Collaboration between standard tools and specialized solvers also streamlines workflows. Engineers can develop models in the tools they know (like Simulink) and simply toggle on a real-time mode when ready to execute on a target machine. Under the surface, solvers automatically handle stiff equations and rapid switching events so that even notoriously tough components compute without instability. Industry experience shows this approach can reliably simulate sizeable systems that would normally be on the edge of instability. By preserving detail and accuracy at real-time speeds, specialized solvers give engineers a powerful alternative to “dumbing down” their models.
FPGA-based solvers are essential for modern high-fidelity electrical simulation
While advanced CPU solvers dramatically improve real-time performance, some scenarios simply require more speed than any general-purpose processor can handle. Field-Programmable Gate Arrays (FPGAs) have emerged as the indispensable tool for ultra-high-fidelity real-time simulation. These reconfigurable chips run computations in true parallel and at clock speeds that allow time steps in the sub-microsecond range. In effect, an FPGA-based solver can represent the physics of fast switching devices and electromagnetic transients with hardware-like granularity.
The difference FPGAs make is striking. For example, one FPGA-based simulation handled 1,200 power semiconductor switches with only a 373 ns time-step while maintaining 99.83% accuracy. These numbers are not just academic; they translate directly into the ability to model high-frequency phenomena like fast switching transitions or the propagation of transients through a large network. In contrast, a CPU-based simulator would either crash, slow down dramatically, or be forced to average out these dynamics.
FPGA-based solvers excel because they can compute many operations simultaneously. An FPGA can dedicate different logic circuits to solve parts of the model in parallel, for example, solving matrix equations while integrating device models in the same clock cycle. This massive parallelism means even large-scale systems can be simulated with uncompromising detail. Modern real-time simulation platforms often pair CPUs with FPGAs: the CPU manages the overall model and interfaces, while FPGA boards handle the sub-microsecond calculations. The result is a simulator that can run a 50 kHz switching converter in real time, capturing each pulse and transient where earlier generation tools would have had to slow things down or omit details entirely.

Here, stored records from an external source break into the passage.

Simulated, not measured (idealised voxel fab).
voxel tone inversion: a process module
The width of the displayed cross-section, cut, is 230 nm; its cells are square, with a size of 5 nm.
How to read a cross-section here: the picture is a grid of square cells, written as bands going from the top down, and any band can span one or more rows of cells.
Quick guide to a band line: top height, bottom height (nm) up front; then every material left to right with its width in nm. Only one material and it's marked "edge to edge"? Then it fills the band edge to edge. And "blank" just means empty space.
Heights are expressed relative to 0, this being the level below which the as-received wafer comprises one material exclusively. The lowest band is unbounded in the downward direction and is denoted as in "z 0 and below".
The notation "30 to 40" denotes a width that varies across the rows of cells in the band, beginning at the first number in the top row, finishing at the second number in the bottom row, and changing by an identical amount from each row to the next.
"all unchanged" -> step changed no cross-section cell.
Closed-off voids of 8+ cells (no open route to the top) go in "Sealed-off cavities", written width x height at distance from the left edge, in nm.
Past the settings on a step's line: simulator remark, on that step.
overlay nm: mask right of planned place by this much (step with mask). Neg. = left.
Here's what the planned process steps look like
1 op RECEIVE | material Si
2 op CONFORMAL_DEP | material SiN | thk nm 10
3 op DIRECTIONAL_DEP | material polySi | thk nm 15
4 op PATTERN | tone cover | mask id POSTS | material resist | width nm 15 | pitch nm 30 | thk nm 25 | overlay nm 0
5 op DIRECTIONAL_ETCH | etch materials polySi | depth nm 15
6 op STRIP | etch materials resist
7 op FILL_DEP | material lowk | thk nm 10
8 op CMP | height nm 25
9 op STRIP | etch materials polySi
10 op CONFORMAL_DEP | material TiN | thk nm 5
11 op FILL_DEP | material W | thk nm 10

“Field-Programmable Gate Arrays (FPGAs) have emerged as the indispensable tool for ultra-high-fidelity real-time simulation.”
Pushing real-time simulation boundaries accelerates innovation and builds confidence in design
Seamless hardware-in-the-loop testing
Real-time simulation at high fidelity makes hardware-in-the-loop (HIL) testing seamless. Modern real-time simulators achieve such precise timing that real hardware cannot tell it isn’t connected to the actual system. Engineers can plug in physical controllers or protection devices and test them under rigorous, lifelike conditions. The simulator is capable of injecting faults, for example, a sudden voltage spike or component failure, and the controller will react exactly as it would in the field. This means teams can verify their control software and hardware across countless scenarios, including extreme corner cases that would be too risky or impractical to test on physical equipment.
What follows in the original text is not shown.